Back to the story of Mary Shelley and Washington Irving ...
Of course, Payne had well prepared Irving for what he was going to read; it was no surprise to the American that Mary was interested in him. But now, in the correspondence, he was learning some details. I try to imagine what he was thinking as he read those letters—letters that Mary surely knew (hoped?) Payne would share with Irving. Was he shocked? Worried? Horrified? Flattered? All of the above?
The only thing we know for certain is that he was not “interested”—not in the way Mary clearly was. And why not? Mary Shelley—to my mind—was one of the most interesting women I’ve ever read about. Brilliant (think about Frankenstein—published when she was only twenty years old!), attractive (from all accounts), diligent, a wonderful mother (her only living son, Percy, adored her), a loyal friend, and on and on. What’s not to like?
Well, for Irving, one thing was surely her reputation. Her elopement with the married Bysshe Shelley when she was just sixteen, her well-known friendship with the notorious Lord Byron, her controversial parents (Godwin and Wollstonecraft—also publicly reviled for their social and political beliefs and behavior)—all of these were factors that would cause a cautious man to hesitate.
And, naturally, there’s really nothing too rational about the attractions between the sexes. You can’t talk yourself into desire. It’s there or it isn’t. Mary clearly felt it; Irving clearly did not.
But there’s another possibility that has occurred to some—including a few of his biographers. Was Washington Irving gay? A couple of recent biographers have dealt more or less directly with it. In his The Original Knickerbocker: The Life of Washington Irving (2007), Andrew Burstein is less explicit. For so long indefinite in his stated attractions, he writes, the self-conscious bachelor did not express hunger for women; rather, he sought innocent perfection from them.

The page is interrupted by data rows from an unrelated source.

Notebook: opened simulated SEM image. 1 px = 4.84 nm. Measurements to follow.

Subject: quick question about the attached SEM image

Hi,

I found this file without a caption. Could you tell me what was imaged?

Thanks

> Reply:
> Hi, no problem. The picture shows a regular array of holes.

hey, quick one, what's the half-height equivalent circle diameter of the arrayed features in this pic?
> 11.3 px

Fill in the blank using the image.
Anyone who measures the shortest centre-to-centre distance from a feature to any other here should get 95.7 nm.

Bryan J. Jones—in his Washington Irving: An American Original (2008)—is more direct: Irving’s possible homosexuality must also be considered. … Once Matilda [Hoffman, his early love] died, however, Irving [just about to turn 26], the gay bachelor—perhaps literally—was off the hook for the rest of his life. He could simply claim, as sentimental biographers did for decades, that Matilda’s death had so scarred him that it was impossible for him to ever marry another.
There’s been some speculation online, as well (Google it!), and one site shows that 67% of those voting said that Irving was gay. Of course, the only thing scientific about this finding is that it uses a number; the rest? Worthless.